Section 6.2 Signature. Any of or all of the signatures on a certificate may be facsimile or conformed. In case any officer, transfer agent or
registrar who has signed or whose facsimile or conformed signature has been placed upon a certificate shall have ceased to be such officer,
transfer agent or registrar before such certificate is issued, it may be issued by the Corporation with the same effect as if such person were such
officer, transfer agent or registrar at the date of issue.
Section 6.3 Lost Certificates. The Board of Directors may direct a new certificate or certificates to be issued in place of any certificate or
certificates theretofore issued by the Corporation alleged to have been lost, stolen or destroyed, upon the making of an affidavit of that fact by
the person claiming the certificate of stock to be lost, stolen or destroyed. When authorizing such issue of a new certificate or certificates, the
Board of Directors may, in its discretion and as a condition precedent to the issuance thereof, require the owner of such lost, stolen or destroyed
certificate or certificates, or such owner’s legal representative, to advertise the same in such manner as it shall require and/or to give the
Corporation a bond in such sum as it may direct as indemnity against any claim that may be made against the Corporation with respect to the
certificate alleged to have been lost, stolen or destroyed.

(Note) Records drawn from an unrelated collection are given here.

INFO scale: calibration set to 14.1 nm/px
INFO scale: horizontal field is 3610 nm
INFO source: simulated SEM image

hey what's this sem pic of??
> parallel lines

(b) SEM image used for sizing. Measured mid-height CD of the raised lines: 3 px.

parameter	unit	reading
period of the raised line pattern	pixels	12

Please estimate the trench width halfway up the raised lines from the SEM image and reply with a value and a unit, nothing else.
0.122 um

Section 6.4 Transfer of Stock. Upon surrender to the Corporation or the transfer agent of the Corporation of a certificate for shares duly
indorsed or accompanied by proper evidence of succession, assignation or authority to transfer, it shall be the duty of the Corporation to issue a
new certificate to the person entitled thereto, cancel the old certificate and record the transaction upon its books. Upon receipt of proper transfer
instructions from the registered owner of uncertificated shares such uncertificated shares shall be canceled and issuance of new equivalent
uncertificated shares or certificated shares shall be made to the person entitled thereto and the transaction shall be recorded upon the books of the
Corporation.
Section 6.5 Record Date. In order that the Corporation may determine the stockholders entitled to notice of or to vote at any meeting of
stockholder or any adjournment thereof, or to express consent to corporate action in writing without a meeting, or entitled to receive payment of
any dividend or other distribution or allotment of any rights, or entitled to exercise any rights in respect of any change, conversion or exchange
of stock or for the purpose of any other lawful action, the Board of Directors may fix, in advance, a record date, which shall not be more than
sixty nor less than ten days before the date of such meeting, nor more than sixty days prior to any other action. A determination of stockholders
of record entitled to notice of or to vote at a meeting of stockholders shall apply to any adjournment of the meeting; provided, however, that the
Board of Directors may fix a new record date for any adjourned meeting.
Section 6.6 Registered Stockholders.
The Corporation shall be entitled to recognize the exclusive right of a person registered on its books as
the owner of shares to receive dividends, and to vote as such owner, and to hold liable for calls and assessments a person registered on its books
as the owner of shares, and shall not be bound to recognize any equitable or other claim to or interest in such share or shares on the part of any
other person, whether or not it shall have express or other notice thereof, except as otherwise provided by the laws of the State of Delaware.